FRAMEWORK AGREEMENT ON TAPI GAS PIPELINE PROJECT
May 12 - 18, 2008
Last month, Turkmenistan, Afghanistan, Pakistan and India agreed on a framework for executing the over US$7 billion Turkmenistan-Afghanistan-Pakistan-India (TAPI) gas pipeline project. Asian Development Bank (ADB) had convened the meeting of Petroleum ministers of the four countries in Islamabad to discuss the TAPI gas pipeline project. The four countries agreed that the project was feasible and viable but accepted that the volatility of the region curtails their ability to go faster in this regard.
The framework deals with contractual obligations of the parties in pipeline construction, security, gas tariff and uninterrupted gas flows over the 30-year lifespan of the project.
The TAPI pipeline will stretch about 2000kms from Turkmenistan's south-eastern Daulatabad field to Indian city of Bikaner via Afghanistan and Pakistan and it will meet gas requirements in recipient countries. Under the deal, a consortium will be formed to finance the project and matters relating to the tariffs. The 56-inch diameter pipeline needs at least 30 billion cubic meters (BCM) of gas per year from Turkmenistan to reach Pakistan via Afghanistan. Pakistan would import from Turkmenistan 3.2 billion cubic feet gas per day, which would be shared by both Pakistan and India. The gas quantities involved would be reflected in the draft gas sales and purchase agreements (GSPA) to be prepared by Pakistan. The framework agreement is likely to trigger a host of activities and agreements between and among the four nations and the ADB.
With the participation of India the Turkmenistan-Afghanistan-Pakistan (TAP) pipeline project has now become TAPI project. Earlier India had the status of observer, but it attended the meeting of steering committee on TAPI gas pipeline project on Thursday as the fourth stakeholder. The ADB had concluded through a feasibility study that the inclusion of India would be of great benefit not only for the project but all stakeholders. According to the plan, the pipeline that is to originate from Turkmenistan's Daulatabad gas field will run 145km in the host country, 735km in Afghanistan and 555km in Pakistan to Multan under the preferred southern route i.e., via Herat and Kandahar. The ADB was working on a northern route on an Indian request that should pass through Mazar-i-Sharif, Kabul and Peshawar to Lahore for onward extension to the Indian city of Bikaner. The ADB had originally funded the feasibility study for the project in 2004 and since then it has been updating it.

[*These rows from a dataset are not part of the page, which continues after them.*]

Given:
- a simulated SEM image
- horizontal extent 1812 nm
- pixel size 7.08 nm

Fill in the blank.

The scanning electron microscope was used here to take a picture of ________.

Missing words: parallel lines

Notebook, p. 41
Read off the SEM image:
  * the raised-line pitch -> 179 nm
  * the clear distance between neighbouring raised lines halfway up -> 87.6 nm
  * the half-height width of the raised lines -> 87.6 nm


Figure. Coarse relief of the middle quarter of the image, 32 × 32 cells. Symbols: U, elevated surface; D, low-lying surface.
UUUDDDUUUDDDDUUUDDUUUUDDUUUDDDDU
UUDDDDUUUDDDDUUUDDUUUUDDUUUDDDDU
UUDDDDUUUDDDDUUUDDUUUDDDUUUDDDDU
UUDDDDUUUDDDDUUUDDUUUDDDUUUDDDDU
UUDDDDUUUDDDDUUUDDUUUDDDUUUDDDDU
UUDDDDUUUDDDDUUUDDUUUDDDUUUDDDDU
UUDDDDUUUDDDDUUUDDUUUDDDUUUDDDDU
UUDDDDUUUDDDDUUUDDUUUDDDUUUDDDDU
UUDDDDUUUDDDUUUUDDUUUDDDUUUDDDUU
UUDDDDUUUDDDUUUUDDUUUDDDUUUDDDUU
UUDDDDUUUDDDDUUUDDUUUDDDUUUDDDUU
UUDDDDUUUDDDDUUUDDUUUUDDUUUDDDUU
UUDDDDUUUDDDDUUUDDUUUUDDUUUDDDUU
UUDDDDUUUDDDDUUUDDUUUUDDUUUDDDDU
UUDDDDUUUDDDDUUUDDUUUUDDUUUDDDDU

The proposed TAPI project is confronted with various challenges. The most serious challenge has been on the security front. The worsening security situation in Afghanistan and volatile relations between Pakistan and India have so far been the major hurdle in materializing any project for importing gas reserves of central Asia to South Asia. Technical experts of Pakistan and India have already discussed and finalized the bilateral issues related to tariff and transit fee during their talks held in Islamabad from April 16 to 18 paving the way for ministerial-level talks on the TAPI pipeline project.
Last April, the ADB had furnished a final draft of the inter-governmental agreement to the four nations in along with some modifications that were required to allow inclusion of India in the project. The original inter-governmental agreement was prepared without making India a part of the project and hence an amended draft was required following the decision of the Indian cabinet to join the project.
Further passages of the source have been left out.